The CG Deck is a hand-built x86 handheld with hot-swappable input modules, a keyboard, a gamepad, an 11-key pad with a rotary knob, and dual-boot support for Windows and Linux. The engineering prototype works, and an open-source release plus a Kickstarter are on the way.
A Reddit user going by ZCTMO has posted something that scratches a very specific itch for portable PC builders. Sharing their work on the Linux subreddit, they showed off the first working prototype of the CG Deck, a handheld x86 PC that dual-boots Windows and Linux and lets you physically swap out its input devices depending on what you are doing.

The pitch is simple enough to explain in one sentence and hard enough to execute that almost nobody ships it: a single portable computer that can be a gamepad-driven console one minute and a keyboard-and-knob workstation the next. The modularity is not a software trick or a clip-on accessory. The CG Deck has two physical module slots, a primary and a secondary, and each accepts a different class of input hardware that you slide in and out.
What's actually in the box
ZCTMO has built four modules so far. The primary slot currently accepts a 64-key rubber keyboard module, an 11-key pad paired with a rotary knob using hot-swap key sockets, and a gamepad controller module. The hot-swap sockets are a nice detail, because they mean the 11-key module is not locked into one switch type. You can pull individual switches and drop in whatever feels right, the same way enthusiast mechanical keyboards work.
That 11-key-plus-knob configuration is the part that signals who this is really for. A rotary encoder next to a small cluster of keys is the input layout you reach for in creative and CAD tools, scrubbing a timeline, adjusting a value, orbiting a model. ZCTMO specifically calls out using the device for CAD work in Blender, which is a very different job from twin-stick gaming, and the whole point of the modular slots is that the same chassis covers both without compromise.

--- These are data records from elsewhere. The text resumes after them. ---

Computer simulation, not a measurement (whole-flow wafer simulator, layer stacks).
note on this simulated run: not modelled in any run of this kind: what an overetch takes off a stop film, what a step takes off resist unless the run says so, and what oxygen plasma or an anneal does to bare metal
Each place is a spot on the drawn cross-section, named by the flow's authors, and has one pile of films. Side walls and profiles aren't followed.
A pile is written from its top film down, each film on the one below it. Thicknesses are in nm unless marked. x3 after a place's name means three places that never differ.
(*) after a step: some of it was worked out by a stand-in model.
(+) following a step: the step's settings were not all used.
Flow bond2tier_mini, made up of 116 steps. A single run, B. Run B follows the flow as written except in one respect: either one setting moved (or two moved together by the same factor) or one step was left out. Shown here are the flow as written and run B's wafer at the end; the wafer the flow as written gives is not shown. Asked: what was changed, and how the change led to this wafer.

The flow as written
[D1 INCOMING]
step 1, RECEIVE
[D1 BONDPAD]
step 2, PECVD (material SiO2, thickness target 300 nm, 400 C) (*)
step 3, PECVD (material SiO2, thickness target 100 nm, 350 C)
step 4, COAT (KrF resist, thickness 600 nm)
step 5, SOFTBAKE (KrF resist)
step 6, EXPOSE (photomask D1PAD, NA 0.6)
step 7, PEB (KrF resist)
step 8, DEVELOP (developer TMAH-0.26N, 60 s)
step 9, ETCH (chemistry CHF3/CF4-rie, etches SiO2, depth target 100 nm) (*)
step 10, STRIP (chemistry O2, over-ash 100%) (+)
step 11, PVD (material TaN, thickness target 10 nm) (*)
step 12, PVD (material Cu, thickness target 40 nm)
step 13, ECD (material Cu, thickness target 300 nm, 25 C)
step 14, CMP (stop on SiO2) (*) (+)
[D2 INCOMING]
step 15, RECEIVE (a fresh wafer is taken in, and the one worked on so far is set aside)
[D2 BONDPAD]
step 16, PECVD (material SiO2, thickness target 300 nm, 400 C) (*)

Why x86 and dual-boot matter here
The x86 choice is the load-bearing decision in this project. Plenty of handhelds run ARM chips and a locked-down OS, and they are fine for what they are. An x86 core is what makes the dual-boot claim meaningful: it is the same instruction set your desktop runs, so you boot standard Windows and standard desktop Linux, not a stripped console fork. That is the difference between running the actual Blender build you use at your desk and hoping a mobile port exists.

Dual-booting is doing real work in this design rather than acting as a spec-sheet bullet. Windows remains the path of least resistance for the broadest game library and for proprietary creative software with no Linux build. Linux, meanwhile, is where handheld PCs have quietly gotten very good, thanks to the groundwork Valve laid with SteamOS and Proton. Having both on one device means you pick the OS per task instead of per purchase, and the modular inputs map cleanly onto that split: gamepad into SteamOS for an evening, keyboard module into Windows or Linux for actual work.
The honest state of the prototype
ZCTMO is upfront that this is an engineering prototype, not a finished product. It works, but there are rough edges and more work to do before it is something you would hand to a stranger. That framing is worth taking at face value. A working dual-boot x86 handheld with swappable, hot-socket input modules is a serious amount of mechanical, electrical, and firmware integration for a solo project, and the gap between a functioning prototype and a manufacturable unit is usually where these efforts stall.
The plan from here is a Kickstarter campaign alongside an open-source release of the design. The open-source part is the more interesting promise for developers. If the schematics, board layouts, and module specifications go public, the slot system becomes a platform other people can build for. A community that can design its own primary and secondary modules, a MIDI controller, a numpad, a second trackball, is a far more durable thing than a single shipped product. It is the same dynamic that made open hardware keyboards and the Framework laptop ecosystem stick: the value compounds when the interface is documented and anyone can extend it.
What to watch for
If you are tempted to back this when the Kickstarter lands, the questions to ask are the same ones that decide whether any small-batch hardware survives contact with reality. What is the actual x86 SoC, and what does its thermal and battery profile look like in a handheld enclosure? How standardized is the module connector, electrically and mechanically, and is that interface part of the open-source release? Is there driver and firmware support for hot-swapping inputs while the OS is running, or does a module change mean a reboot?
None of that diminishes what has been shown. A single person built a modular, dual-boot, x86 handheld that runs, and intends to open the whole thing up. Whether or not the Kickstarter delivers polished units, a documented module interface would give the DIY portable PC scene something it has not really had: a shared, extensible chassis to design around.